This spring, the Bridgehampton Museum and Canio’s Books are presenting a new lecture series highlighting the East End’s connection to literary history. Two upcoming talks will be focused on the careers of well-known writers and their connections to the local area. They will be presented at the museum’s Nathaniel Rogers House, 2539 Montauk Highway, Bridgehampton. Admission is free. Register at bridgehamptonmuseum.org. To join either presentation on Zoom, provide the museum with an email address and look out for a confirmation email that will include a link to RSVP for the Zoom session.

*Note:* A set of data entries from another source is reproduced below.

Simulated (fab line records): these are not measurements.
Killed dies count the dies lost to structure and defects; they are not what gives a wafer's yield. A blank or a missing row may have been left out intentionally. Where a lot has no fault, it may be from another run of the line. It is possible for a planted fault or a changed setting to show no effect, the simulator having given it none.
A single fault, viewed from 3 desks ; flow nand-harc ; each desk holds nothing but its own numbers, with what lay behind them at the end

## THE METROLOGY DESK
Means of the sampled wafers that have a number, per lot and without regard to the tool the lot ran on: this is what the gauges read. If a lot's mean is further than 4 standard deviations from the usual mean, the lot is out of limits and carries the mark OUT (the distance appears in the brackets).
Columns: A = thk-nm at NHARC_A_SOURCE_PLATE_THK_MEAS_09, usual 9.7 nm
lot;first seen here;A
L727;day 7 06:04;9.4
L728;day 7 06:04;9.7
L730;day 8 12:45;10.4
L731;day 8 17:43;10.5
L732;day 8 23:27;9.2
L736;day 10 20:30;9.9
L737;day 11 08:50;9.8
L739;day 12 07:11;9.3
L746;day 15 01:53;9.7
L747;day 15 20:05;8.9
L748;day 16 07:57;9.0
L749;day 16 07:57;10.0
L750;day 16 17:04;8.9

“Agent of Change: Kurt Vonnegut, the Civic-Minded, Darkly-Comic Writer” — Saturday, April 12 at 5 p.m.
Soon after “Slaughterhouse-Five” became a best seller, an interviewer asked Vonnegut why he wrote. He answered, “My motives are political. I agree with Stalin and Hitler and Mussolini that the writer should serve his society. I differ with dictators as to how writers should serve.” Presenter Suzanne McConnell will trace the passions that fueled Vonnegut’s writing, the ingredients that shaped his views, and the honing of his craft — especially his humor — that allowed him to realize his work. She’ll share anecdotes of Vonnegut and his motives as a teacher at the Iowa Writer’s Workshop. Together, we might consider what he would be writing today.
Suzanne McConnell was a student of Kurt Vonnegut’s at the Iowa Writer’s Workshop, and they remained friends. She’s published memoirs of him in The Brooklyn Rail and The Writer’s Digest, led a panel at the AWP conference on Vonnegut’s legacy regarding war, lectured on his work at the American Academy in Berlin, and her book on his writing advice, “Pity the Reader: on Writing with Style” by Kurt Vonnegut and Suzanne McConnell, was published in 2019 by Seven Stories Press. McConnell has published essays, poems, and award-winning short stories. She taught writing at Hunter College, and was fiction editor of Bellevue Literary Review and is now a contributing editor. Her novel, “Fence of Earth” is being represented for publication by The Phillip G. Spitzer Literary Agency. She lives in Manhattan and Wellfleet, Massachusetts, with her husband, the visual artist Gary Kuehn.
“Growing Up Literary: George Plimpton’s Son Reflects” — Saturday, May 10, at 5pm
Author and essayist Taylor Plimpton, son of Paris Review founding editor George Plimpton, reminisces on growing up among giants of the written word like Peter Matthiessen and next-door neighbor Kurt Vonnegut in Sagaponack, one of the most remarkable literary hamlets in the world.
Taylor Plimpton is the author of the memoir, “Notes From the Night: A Life After Dark.” He regularly contributes essays to Sports Illustrated, Tricycle: The Buddhist Review, The New Yorker, A Public Space, The Paris Review Daily, and many other periodicals. Plimpton is currently finishing up a collection entitled “Who My Dog Thinks I Am: Essays and Other True Tales.” He graduated with a degree in English from Reed College and lives with his family (including his mostly good dog, Brooklyn) in Pleasantville, New York.